The study’s objective was to identify America’s most attractive micropolitan areas. It gave the highest marks to small, well-rounded communities where the economy is strong, traffic is light, the cost of living is moderate, adults are well-educated, and access to big-city attractions is reasonably good.
The factors used were:
1. Population growth -- Strongest growth in population from 2000 to 2005.
2. Income growth -- Strongest growth in per capita income from 1999 to 2004.
3. Per capita income -- Highest per capita income.
4. Small business growth -- Strongest growth in number of small businesses (99 or fewer employees) from 1998 to 2003.
5. Small business concentration -- Highest number of small businesses per 1,000 residents.
6. Management or professional jobs -- Percentage of all jobs in the workforce classified as managerial or professional.
7. Ease of commuting -- Percentage of workers who commute less than 15 minutes to work, minus the percentage who commute more than 45 minutes.
8. Affordable housing -- Lowest ratio of house value per $1,000 of median household income.
9. Low taxation -- Lowest ratio of real-estate taxes per $1,000 of median household income.
10. College degrees -- Highest percentage of adults 25 or older with bachelor's degrees.
11. Advanced degrees -- Highest percentage of adults 25 or older with graduate degrees.
12. Proximity to major metropolitan area -- Lowest air mileage to center of closest metro area with more than 2.5 million people.
Nine of the 12 statistical indicators used in the study were generated from U.S. Census Bureau data. The two categories dealing with per capita income were based on data from the U.S. Bureau of Economic Analysis. The 12th indicator -- air mileage to the nearest major metropolitan area -- was calculated by Bizjournals.com, using latitude and longitude readings supplied by the U.S. Census Bureau. All figures are the latest, most comprehensive statistics available at the micropolitan level.
While Pullman and Moscow were not designated "dreamtowns", both cities were ranked in the top 1/3.

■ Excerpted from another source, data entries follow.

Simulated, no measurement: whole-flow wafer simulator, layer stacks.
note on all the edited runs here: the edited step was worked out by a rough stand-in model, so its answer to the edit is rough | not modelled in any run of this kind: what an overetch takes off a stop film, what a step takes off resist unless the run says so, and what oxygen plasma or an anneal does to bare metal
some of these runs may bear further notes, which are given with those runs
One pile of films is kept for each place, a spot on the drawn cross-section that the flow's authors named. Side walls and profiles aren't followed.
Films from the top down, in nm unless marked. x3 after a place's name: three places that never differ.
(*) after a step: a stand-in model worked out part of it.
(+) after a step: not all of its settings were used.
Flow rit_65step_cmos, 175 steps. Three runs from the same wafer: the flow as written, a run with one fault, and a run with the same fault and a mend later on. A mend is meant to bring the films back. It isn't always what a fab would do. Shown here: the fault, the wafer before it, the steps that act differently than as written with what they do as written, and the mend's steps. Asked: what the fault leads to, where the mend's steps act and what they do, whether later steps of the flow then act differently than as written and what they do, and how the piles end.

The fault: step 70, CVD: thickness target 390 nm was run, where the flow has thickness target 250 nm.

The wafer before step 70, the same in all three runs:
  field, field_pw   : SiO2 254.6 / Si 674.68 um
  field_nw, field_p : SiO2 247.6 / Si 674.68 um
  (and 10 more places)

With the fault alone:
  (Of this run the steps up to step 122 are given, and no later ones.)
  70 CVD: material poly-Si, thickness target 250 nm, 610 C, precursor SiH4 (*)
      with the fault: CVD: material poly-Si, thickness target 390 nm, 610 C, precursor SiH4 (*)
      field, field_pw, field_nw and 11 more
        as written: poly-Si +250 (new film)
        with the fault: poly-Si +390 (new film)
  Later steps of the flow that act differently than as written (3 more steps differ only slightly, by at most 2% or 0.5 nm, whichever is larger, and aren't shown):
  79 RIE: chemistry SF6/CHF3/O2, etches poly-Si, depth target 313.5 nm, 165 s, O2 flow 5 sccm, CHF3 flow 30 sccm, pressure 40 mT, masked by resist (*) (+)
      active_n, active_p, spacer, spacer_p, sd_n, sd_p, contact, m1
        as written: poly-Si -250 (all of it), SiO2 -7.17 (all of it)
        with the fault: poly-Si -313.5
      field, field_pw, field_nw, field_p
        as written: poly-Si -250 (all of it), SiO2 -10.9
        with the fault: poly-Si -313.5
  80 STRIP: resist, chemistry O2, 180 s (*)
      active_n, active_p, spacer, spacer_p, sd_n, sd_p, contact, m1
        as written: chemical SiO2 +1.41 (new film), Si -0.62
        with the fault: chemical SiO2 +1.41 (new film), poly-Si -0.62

Pullman in fact ranked in the Top 5 nationally in "Percentage of all jobs in the workforce classified as managerial or professional" (#2), "Highest percentage of adults 25 or older with bachelor's degrees" (#4), and "Highest percentage of adults 25 or older with graduate degrees" (#2) (the PARDners are making me wonder if these are actually advantages.) Moscow was #4 in the "Highest percentage of adults 25 or older with graduate degrees" category.
Despite all that, Moscow was ranked significantly higher at #98 overall, with a Quality of Life score of 3.74, versus Pullman at #141 with a Quality of Life score of 2.49.
What are the major differences in quality of life between Moscow and Pullman? They're the obvious ones we talk about over and over again.
When viewed nationally, some of those numbers look even worse. Pullman is #343 in small businesses per 1000 residents, #432 in growth in small businesses from 1998-2003, #489 in per capita income, #32 for highest real estate taxes per $1000 of income (and #1 IN THE ALL OF THE WEST; interestingly enough, Moscow is #2). And worst of all, #560 out of 577 in housing affordability (nearly as bad as cities in Hawaii and Jackson, WY).
Clearly, we have a well-educated workforce with "living wage" jobs, but much work needs to be done to improve our quality of life and make Pullman a more desirable place to live and do business. Many of our quality of life rankings are either bery high or very low. We need BALANCE.
Full study data is available here.
By the way, the #1 city was Bozeman, MT, which ranked #3 nationally in "Strongest growth in number of small businesses with 99 or fewer employees from 1998 to 2003" and #5 in "Highest number of small businesses per 1,000 residents" Huh. I guess that new Wal-Mart Supercenter in Bozeman hasn't wrecked quality of life and destroyed mom-and-pop businesses the way critics said it would after all.